Monday, July 17, 2006

Update

Well, it's our first heat wave of the summer tonight and I saw some woman on the news who was 40 if she was a day talking about how she doesn't "ever remember summers this hot" and it "must be global warming." I hate stupid people who yak to newspeople. Uh, this summer has not been bad. I remember summers with like 9 days in a row of 90+ and oppressive humidity and just never feeling cool. I remember walking down the street trying to do a mind over matter thing and channel a January chill. It did not work. It's hot. Get over it. And hope there's no blackout.

I am going to Atlanta for work for several days Wednesday. I am not in the mood. I have to be very on as it 100% work related. Work is fine. I am in a routine now where I am paying off my debt and just chugging along. It is a bit dull but necessary.

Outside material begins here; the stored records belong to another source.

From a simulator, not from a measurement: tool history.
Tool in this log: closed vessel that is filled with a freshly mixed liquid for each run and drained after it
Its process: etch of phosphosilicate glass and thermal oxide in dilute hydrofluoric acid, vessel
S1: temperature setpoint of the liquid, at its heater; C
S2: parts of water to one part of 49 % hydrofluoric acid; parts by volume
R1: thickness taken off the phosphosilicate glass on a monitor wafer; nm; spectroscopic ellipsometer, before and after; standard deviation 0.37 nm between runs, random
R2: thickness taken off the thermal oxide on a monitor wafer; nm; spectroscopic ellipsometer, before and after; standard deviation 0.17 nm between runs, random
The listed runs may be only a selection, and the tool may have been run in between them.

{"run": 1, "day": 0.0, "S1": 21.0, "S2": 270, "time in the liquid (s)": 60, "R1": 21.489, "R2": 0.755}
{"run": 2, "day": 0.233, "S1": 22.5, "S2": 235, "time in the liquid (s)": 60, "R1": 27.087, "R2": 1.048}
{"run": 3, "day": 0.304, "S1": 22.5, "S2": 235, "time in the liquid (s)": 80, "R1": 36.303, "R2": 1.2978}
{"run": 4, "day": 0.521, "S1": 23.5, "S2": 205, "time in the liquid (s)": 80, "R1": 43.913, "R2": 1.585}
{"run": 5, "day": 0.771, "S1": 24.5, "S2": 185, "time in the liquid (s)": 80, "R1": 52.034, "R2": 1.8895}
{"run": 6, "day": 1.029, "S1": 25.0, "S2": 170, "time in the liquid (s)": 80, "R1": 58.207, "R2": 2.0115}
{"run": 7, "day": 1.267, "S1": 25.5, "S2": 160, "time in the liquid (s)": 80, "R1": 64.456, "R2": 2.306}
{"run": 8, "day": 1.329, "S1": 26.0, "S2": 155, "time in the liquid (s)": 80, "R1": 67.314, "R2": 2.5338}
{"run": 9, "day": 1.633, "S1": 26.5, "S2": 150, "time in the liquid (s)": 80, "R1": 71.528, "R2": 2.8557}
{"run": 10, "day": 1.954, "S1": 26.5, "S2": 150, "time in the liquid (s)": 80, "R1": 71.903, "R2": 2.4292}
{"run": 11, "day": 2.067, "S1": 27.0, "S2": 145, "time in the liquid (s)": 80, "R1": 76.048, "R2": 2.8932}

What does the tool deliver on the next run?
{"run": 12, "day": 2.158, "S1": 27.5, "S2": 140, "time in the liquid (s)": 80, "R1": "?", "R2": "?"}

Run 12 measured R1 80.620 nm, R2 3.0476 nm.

My friend just got a new job. She is in banking (but a shitty area of banking) so she will be making something like 300K total package. I am happy for her. Honestly. The older I get the less motivated I am by money. I mean it is important and shoes are nice and we're all going to get old and there's nothing more frightening than "old and poor" but I am lucky in that I don't worry about my old age because my parents are not rich but they will leave me enough just because it seemed that anybody who has a Dad who was a company man and worked from the 50s through the 80s is in a similar boat. Them days be over, though. Nobody works in a white collar job for 40 years any more. Anyway, I'm not worried about my old age and as far as now, money does not make me happy. What does make me happy? All sorts of things: having good conversations, making good food, exercise, good sex---What makes me happy is more or less anything that involves my doing something I'm good at and having people worship me for it. I am serious. With that info I am very easy to manipulate. >>> For instance, I saw a guy on the subway today:

1) Not really my type physically (lean/skinny)
2) Had a gay vibe
3) Vaguely teutonic features, I'd say German/Irish
4) late 30s/early 40s--dressed a tad juvenile and with a knapsack on his back that looked like he had a TV set crammed into

He looked like just the kind of guy that always goes for me and that I'm not into. So I waited for him to notice me and to try and get my attention. The whole train ride. I was looking forward to his looking at me, me getting hard (cause attention gets me hard) him looking at me more. But it never happened. Which made him begin to become attractive. And on and on. Not everybody wants me, I grudgingly accept that though I even make myself laugh sometimes because I do think everybody wants me, it is absurd, I know that. (yet why in a city of so many ignoring each other do so many people look at me? he still asks...) Know thyself. I know my-thy very well.

Anyway, I'm a bit bored. Nothing is doing it for me. I have no new interests these days. For so long I was all about the new job/the real estate search/doing the house/working on the body constantly/writing my wonderful novel of which I had a Wm Morris agent who could not sell it to these retarded publishers and now it languishes on my hard drive---all those things were my obsession for years.

Now I do not have one. I feel like this is a petit mid-life crisis of sorts? I dunno? Maybe just a melancholy.

I could use a good affair. I emailed with an old bf who is now the ripe old age of 23 (too old, I'm like Michael Jackson when they get past 11 lol) He mentioned that he has a sort of bf who is 38 and they have their differences etc. Of course they do. I loved the sex with this kid, he was a pig and a cock crazy animal with a butt designed by Michelangelo...however (and this is a big however) memememememememememe, that's all I ever heard. Of course that's to be expected from a 21/22 y/o but it was so boring when we were not fucking. Anyway, that was a hot summer thing, maybe that's all I want, I dunno. Well, it's off to Atlanta soon enough. Keep cool.

1 Comments:

Blogger mickeyitaliano said...

Ha! The global warming! What about the 'Summer of Sam' and the blackout. People are such douchebags and so are the newspeople who continue to ask 'Joe Blow Moron-on-the Street' for their input. This is freaking NYC, can they not find someone with a smarter soundbite? It's like when they show the Pride Parade and they talk to the biggest fruitcake or most outrageous Tranny Pre/Post Op they could find. Why do I continually listen to BBC? Because, I learn stuff. Because it makes me feel like I am having an intelligent conversation with someone. Why do these other stations have more viewers than the BBC? Because the people watching it can relate to the insipid remarks left by 'the global warming idjit.' Fat man with t.v. tray turns to fat wife with t.v. tray,"You know, she's right honey. Pass me the Mayo."